How severe does this issue affect your experience of using Ray?
- High: It blocks me to complete my task.
Hello,
I am implementing a graph convolutional network as a custom model to estimate the Q-values with a DQN. Essentially, my GCN has 3 convolutional layers, and a readout layer followed by a fully connected neural network which estimates the Q-values associated with each action.
However, I am having some trouble outputting the Q-values estimated by the final layer of the network as, apparently RLlib tries to pass it to another FC layer with 256 inputs.
(RolloutWorker pid=89182) File "/home/malin/anaconda3/envs/marl/lib/python3.9/site-packages/torch/nn/modules/linear.py", line 114, in forward
(RolloutWorker pid=89182) return F.linear(input, self.weight, self.bias)
(RolloutWorker pid=89182) RuntimeError: mat1 and mat2 shapes cannot be multiplied (32x5 and 256x256)
Currently, in the simulation there are 2 agents, and this is the algorithm configuration:
ModelCatalog.register_custom_model("GCN_V1_1", HetGCN)

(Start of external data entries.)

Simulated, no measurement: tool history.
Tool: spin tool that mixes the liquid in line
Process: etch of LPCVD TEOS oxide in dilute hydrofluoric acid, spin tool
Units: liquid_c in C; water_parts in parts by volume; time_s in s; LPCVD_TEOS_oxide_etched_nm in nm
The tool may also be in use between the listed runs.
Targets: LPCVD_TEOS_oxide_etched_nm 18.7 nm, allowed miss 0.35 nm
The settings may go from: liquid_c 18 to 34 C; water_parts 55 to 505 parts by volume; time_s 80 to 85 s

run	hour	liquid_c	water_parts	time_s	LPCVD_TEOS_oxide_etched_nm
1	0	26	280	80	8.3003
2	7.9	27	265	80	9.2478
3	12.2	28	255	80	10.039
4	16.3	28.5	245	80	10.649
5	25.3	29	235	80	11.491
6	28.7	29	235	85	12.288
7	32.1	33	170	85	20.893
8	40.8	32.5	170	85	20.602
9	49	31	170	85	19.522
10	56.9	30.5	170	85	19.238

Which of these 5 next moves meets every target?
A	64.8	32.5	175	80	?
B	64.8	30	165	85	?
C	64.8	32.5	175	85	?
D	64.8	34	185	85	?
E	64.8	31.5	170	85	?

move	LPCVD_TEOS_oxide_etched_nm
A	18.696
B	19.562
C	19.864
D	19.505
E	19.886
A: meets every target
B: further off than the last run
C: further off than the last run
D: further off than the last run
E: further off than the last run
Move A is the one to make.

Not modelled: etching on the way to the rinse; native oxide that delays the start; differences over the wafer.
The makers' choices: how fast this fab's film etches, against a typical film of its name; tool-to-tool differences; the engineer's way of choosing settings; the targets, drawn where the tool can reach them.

ModelCatalog.register_custom_model("GCN_V1_2", HetGCN)
def gen_policy(i):
config = {
"model": {
"custom_model": ["GCN_V1_1", "GCN_V1_2"][i % 2],
"custom_model_config": {
"params_s" : params_s,
"params_t" : params_t,
},
},
"no_final_linear": True,
"gamma": [0.95, 0.99],
}
return PolicySpec(None, observation_space=obs_space,action_space=act_space,
config=config)
policies = {"policy_{}".format(i): gen_policy(i) for i in range(2)}
policy_ids = list(policies.keys())
env_name = "uam_v1"
register_env(env_name, lambda config: ParallelPettingZooEnv(env_creator()))
stop = {
"timesteps_total": 2000e3,
}
learning_rate_start = 2e-4
learning_rate_end = 1e-5
n_timesteps = 1000*args.num_episodes
config={
"env": env_name,
"log_level": "DEBUG",
"framework": "torch",
"num_gpus": args.num_gpus,
"seed": seed,
"num_workers": args.num_workers,
"num_envs_per_worker": 1,
"batch_mode": "truncate_episodes",
"_disable_preprocessor_api": True,
"gamma": 0.99,
"rollout_fragment_length": 512,
"train_batch_size": 20,
"lr":learning_rate_start,
"model": {"custom_model": "GCN_V1_1",
"custom_model_config": {
"params_s" : params_s,
"params_t" : params_t,
},
},
"multiagent": {
"policies": policies,
"policy_mapping_fn": (lambda agent_id: policy_ids[agent_id]),
},
}
results = tune.run(
"DQN",
name="DQN",
stop=stop,
checkpoint_freq=10,
local_dir="~/ray_results/" + env_name,
config=config
)
Especially, I tried using "no_final_linear": True
but it seems have no effect. I can see q-values are being computed by the GCN, but how can I stop it from being forwarded to another FC network by RLlib? Thanks in advance!